Bug #35750 ALTER ORDER BY causes data inconsistency
Submitted: 1 Apr 2008 18:00 Modified: 26 May 2010 17:49
Reporter: Philip Stoev Email Updates:
Status: Unsupported Impact on me:
None 
Category:MySQL Server: Falcon storage engine Severity:S1 (Critical)
Version:6.0 OS:Any
Assigned to: Lars-Erik Bjørk CPU Architecture:Any
Tags: F_DDL

[1 Apr 2008 18:00] Philip Stoev
Description:
When executing a concurrent workload involving an occasional ALTER TABLE ORDER BY, at some point a record that was inserted by a SQL statement can not be found by the second statement in the same transaction.

How to repeat:
A test case will be attached shortly.
[1 Apr 2008 18:31] Philip Stoev
Test case for bug 35750

Attachment: bug35750.zip (application/x-zip-compressed, text), 1.47 KiB.

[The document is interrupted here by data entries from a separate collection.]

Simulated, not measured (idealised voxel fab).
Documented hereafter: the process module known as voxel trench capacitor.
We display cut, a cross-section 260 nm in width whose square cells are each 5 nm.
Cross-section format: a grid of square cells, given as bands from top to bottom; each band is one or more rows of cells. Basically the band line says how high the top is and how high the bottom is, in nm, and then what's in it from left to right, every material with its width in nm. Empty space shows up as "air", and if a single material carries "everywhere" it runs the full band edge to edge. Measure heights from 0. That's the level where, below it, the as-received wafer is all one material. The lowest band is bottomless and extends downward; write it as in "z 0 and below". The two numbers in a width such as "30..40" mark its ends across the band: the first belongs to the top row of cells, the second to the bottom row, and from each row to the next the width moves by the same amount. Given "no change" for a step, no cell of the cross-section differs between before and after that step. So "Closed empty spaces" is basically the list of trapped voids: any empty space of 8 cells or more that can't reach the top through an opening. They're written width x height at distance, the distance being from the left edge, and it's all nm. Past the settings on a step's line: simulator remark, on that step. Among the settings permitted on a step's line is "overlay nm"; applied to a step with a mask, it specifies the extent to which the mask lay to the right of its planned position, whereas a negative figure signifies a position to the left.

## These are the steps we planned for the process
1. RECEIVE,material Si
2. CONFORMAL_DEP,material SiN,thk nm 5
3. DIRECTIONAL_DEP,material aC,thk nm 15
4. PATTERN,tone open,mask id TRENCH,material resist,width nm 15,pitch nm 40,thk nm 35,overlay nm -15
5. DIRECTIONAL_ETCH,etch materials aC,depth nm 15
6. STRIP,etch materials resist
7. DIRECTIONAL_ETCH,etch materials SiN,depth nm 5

[1 Apr 2008 18:39] Philip Stoev
Basically we have a conccurrent scenario that does the following two things simultaneously:

1. Inserts a value into a base table, then selects it from there and inserts it into another table. Those actions trigger logging triggers. The second insert would sometimes fail, which is what this bug is about.
2. ALTER ORDER BY on the base tables involved.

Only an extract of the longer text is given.